Not unlike a bored family trapped in close indoor proximity to each other by rain/depression/bees/what have you, Hollywood has been deluding itself for years at this point that there’s some fun to be found in Monopoly. 18 years, in fact, dating back to 2008, when desperate executives at Hasbro first looked at each other, shrugged, and said “Hey, some bright young Hollywood mind will tie themselves into knots coming up with a decent story for a Monopoly movie one of these days, right?”
Not, as it turns out, so much, even as Deadline reports that Lionsgate is once again taking a stab at getting a movie version of the “franchise” off the ground, now resorting to tapping two different writing teams (A Minecraft Movie‘s Neil Widener and Gavin James, and Dumb Money‘s Rebecca Angelo and Lauren Schuker Blum) at the same time to try to make this damn thing work. Which would, by our count, be something like the sixth (and seventh) attempts at a cinematic Monopoly, dating all the way back to the days when Ridley Scott, of all people, was attached to a version set up at Universal—which then tanked after 2012’s Battleship failed to set the world on fire with its terrifying “pegs going into plastic ships” action.
After independent producer Randall Emmett took a roll of the dice in the mid-2010s (describing his script as being not unlike The Goonies, while also spinning dreams of a Hungry Hungry Hippos film franchise), the rights landed at Lionsgate, which has now spent more than a decade trying to get this cursed thimble to hop. That includes a version that was apparently going to be written by Gattaca‘s Andrew Niccol, plus a separate take that would have seen Kevin Hart star, and then, most recently, a version penned by Dungeons And Dragons: Honor Among Thieves team John Francis Daley and Jonathan Goldstein. All of which, in case it wasn’t clear, have since been sent straight to cinematic jail. And yet, like play-acting capitalists who believe a big payday is only a quick ride on the Short Line away, Lionsgate keeps trying—now dragging Margot Robbie and her Lucky Chap production company along for the trip, presumably because nobody knows the art of turning toy room plastic into giant stacks of real-world cash like Robbie.
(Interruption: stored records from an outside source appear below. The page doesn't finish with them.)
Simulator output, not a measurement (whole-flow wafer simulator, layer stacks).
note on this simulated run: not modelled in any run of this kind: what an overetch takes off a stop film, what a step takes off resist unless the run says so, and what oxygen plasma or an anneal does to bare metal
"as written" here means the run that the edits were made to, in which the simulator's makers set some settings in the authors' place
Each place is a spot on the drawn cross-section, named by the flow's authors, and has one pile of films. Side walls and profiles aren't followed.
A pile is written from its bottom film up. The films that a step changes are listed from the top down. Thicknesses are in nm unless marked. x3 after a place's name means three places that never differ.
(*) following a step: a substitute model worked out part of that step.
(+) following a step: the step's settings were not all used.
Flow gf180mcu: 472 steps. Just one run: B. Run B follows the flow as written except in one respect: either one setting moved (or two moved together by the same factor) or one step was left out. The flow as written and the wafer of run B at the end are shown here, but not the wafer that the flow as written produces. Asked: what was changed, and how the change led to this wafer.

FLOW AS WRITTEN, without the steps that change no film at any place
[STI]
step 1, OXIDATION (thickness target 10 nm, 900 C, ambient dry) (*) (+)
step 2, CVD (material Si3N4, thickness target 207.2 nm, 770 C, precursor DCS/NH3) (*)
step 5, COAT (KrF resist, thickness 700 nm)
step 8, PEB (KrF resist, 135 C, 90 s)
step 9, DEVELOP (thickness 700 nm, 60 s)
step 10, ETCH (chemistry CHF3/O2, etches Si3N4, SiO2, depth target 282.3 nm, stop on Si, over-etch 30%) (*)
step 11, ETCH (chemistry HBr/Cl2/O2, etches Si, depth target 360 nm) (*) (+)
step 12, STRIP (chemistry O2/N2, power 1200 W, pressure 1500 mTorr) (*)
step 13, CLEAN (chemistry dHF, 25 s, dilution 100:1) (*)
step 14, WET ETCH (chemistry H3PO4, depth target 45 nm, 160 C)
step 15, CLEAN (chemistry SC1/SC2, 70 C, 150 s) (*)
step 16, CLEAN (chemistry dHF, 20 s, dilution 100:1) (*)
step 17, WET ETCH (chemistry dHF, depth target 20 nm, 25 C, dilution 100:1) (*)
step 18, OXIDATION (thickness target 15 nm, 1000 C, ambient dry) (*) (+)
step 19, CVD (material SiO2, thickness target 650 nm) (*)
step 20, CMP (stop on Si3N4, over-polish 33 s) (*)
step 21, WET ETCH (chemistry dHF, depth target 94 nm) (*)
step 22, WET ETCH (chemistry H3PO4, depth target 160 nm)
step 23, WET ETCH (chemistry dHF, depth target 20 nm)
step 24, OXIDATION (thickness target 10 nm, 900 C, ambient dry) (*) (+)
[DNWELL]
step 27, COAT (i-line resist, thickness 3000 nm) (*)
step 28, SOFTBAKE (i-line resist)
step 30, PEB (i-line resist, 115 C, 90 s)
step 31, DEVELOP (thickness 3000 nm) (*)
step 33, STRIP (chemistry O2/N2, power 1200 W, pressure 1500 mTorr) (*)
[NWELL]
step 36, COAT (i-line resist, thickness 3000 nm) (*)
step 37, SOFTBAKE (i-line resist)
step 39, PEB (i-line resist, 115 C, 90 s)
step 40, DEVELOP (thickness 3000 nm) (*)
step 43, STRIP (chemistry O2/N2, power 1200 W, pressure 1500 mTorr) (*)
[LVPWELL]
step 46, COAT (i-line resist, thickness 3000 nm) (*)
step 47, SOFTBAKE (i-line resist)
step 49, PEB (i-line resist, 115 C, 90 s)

Fact is, Hasbro has been very aggressive, over the last 20 years, about trying to replicate the success it had with the Transformers movies with its other brands—in defiance of the fact that that franchise came pre-equipped with little things like cool robots, characters, and a basic plot, while a Monopoly script is presumably going to have to spend at least a few pages fleshing out the motivations of a sentient shoe with big real estate dreams. The board game has had slightly more success in television—which is to say, it’s had two extremely short-lived game show versions that both failed to last more than two years on the air—with Netflix currently working on a new unscripted series with Studio Lambert, the folks behind The Traitors. Meanwhile, Hasbro continues to remind everybody that Monopoly is “the world’s most popular board game brand,” which it seems to think is an indicator of quality, and not just the fact that not enough people have heard of, like, Wingspan.